Keypoint-based Object Tracking (AAAI 2015)

Keypoint-based Object Tracking
As an important and challenging problem in computer vision and graphics, keypoint-based object tracking is typically formulated in a spatio-temporal statistical learning framework. However, most existing keypoint trackers are incapable of effectively modeling and balancing the following three aspects in a simultaneous manner: temporal model coherence across frames, spatial model consistency within frames, and discriminative feature construction. To address this issue, we propose a robust keypoint tracker based on spatio-temporal multi-task structured output optimization driven by discriminative metric learning. Consequently, temporal model coherence is characterized by multi-task structured keypoint model learning over several adjacent frames, while spatial model consistency is modeled by solving a geometric verification based structured learning problem. Discriminative feature construction is enabled by metric learning to ensure the intra-class compactness and inter-class separability. Finally, the above three modules are simultaneously optimized in a joint learning scheme. Experimental results have demonstrated the effectiveness of our tracker.

DeepSaliency: Deep Salient Object Detection (TIP 2016)

A key problem in salient object detection is how to effectively model the semantic properties of salient objects in a data-driven manner. In this paper, we propose a multi-task deep saliency model based on a fully convolutional neural network (FCNN) with global input (whole raw images) and global output (whole saliency maps). In principle, the proposed saliency model takes a data-driven strategy for encoding the underlying saliency prior information, and then sets up a multi-task learning scheme for exploring the intrinsic correlations between saliency detection and semantic image segmentation. Through collaborative feature learning from such two correlated tasks, the shared fully convolutional layers produce effective features for object perception. Moreover, it is capable of capturing the semantic information on salient objects across different levels using the fully convolutional layers, which investigates the feature-sharing properties of salient object detection with great feature redundancy reduction. Finally, we present a graph Laplacian regularized nonlinear regression model for saliency refinement. Experimental results demonstrate the effectiveness of our approach in comparison with the state-of-the-art approaches.

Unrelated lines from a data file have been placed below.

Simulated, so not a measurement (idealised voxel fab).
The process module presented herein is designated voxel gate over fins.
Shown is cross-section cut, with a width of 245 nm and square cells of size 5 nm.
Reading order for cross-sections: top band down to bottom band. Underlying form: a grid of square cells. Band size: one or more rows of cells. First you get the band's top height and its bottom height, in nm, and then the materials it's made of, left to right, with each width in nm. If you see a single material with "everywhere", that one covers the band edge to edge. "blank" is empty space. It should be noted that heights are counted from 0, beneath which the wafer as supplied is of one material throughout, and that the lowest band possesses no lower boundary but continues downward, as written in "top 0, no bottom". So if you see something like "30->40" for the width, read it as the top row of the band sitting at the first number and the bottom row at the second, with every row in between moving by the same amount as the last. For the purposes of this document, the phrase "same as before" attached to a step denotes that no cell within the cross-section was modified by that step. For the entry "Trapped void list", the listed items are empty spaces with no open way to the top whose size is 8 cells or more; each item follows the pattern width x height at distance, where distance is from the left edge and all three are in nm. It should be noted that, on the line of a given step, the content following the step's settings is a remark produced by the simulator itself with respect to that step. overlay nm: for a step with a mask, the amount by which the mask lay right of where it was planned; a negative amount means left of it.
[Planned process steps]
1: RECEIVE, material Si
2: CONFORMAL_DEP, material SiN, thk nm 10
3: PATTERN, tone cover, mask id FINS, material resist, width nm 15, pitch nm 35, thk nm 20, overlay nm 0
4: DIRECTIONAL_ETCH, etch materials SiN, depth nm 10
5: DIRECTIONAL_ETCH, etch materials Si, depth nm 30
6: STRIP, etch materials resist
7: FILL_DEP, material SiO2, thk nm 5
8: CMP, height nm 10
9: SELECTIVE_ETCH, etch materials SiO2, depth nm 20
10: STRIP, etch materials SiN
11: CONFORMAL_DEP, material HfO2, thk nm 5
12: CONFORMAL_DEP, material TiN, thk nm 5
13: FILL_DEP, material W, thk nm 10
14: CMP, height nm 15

DCSL for Person Re-identification (IJCAI 2016)

In this paper, we propose an end-to-end deep correspondence structure learning (DCSL) approach to address the cross-camera person-matching problem in the person re-identification task. The proposed DCSL approach captures the intrinsic structural information on persons by learning a semantics aware image representation based on convolutional neural networks, which adaptively learns discriminative features for person identification. Furthermore, the proposed DCSL approach seeks to adaptively learn a hierarchical data-driven feature matching function which outputs the matching correspondence results between the learned semantics-aware image representations for a person pair. Finally, we set up a unified end-to-end deep learning scheme to jointly optimize the processes of semantics-aware image representation learning and cross-person correspondence structure learning, leading to more reliable and robust person re-identification results in complicated scenarios. Experimental results on several benchmark datasets demonstrate the effectiveness of our approach against the state-of-the-art approaches.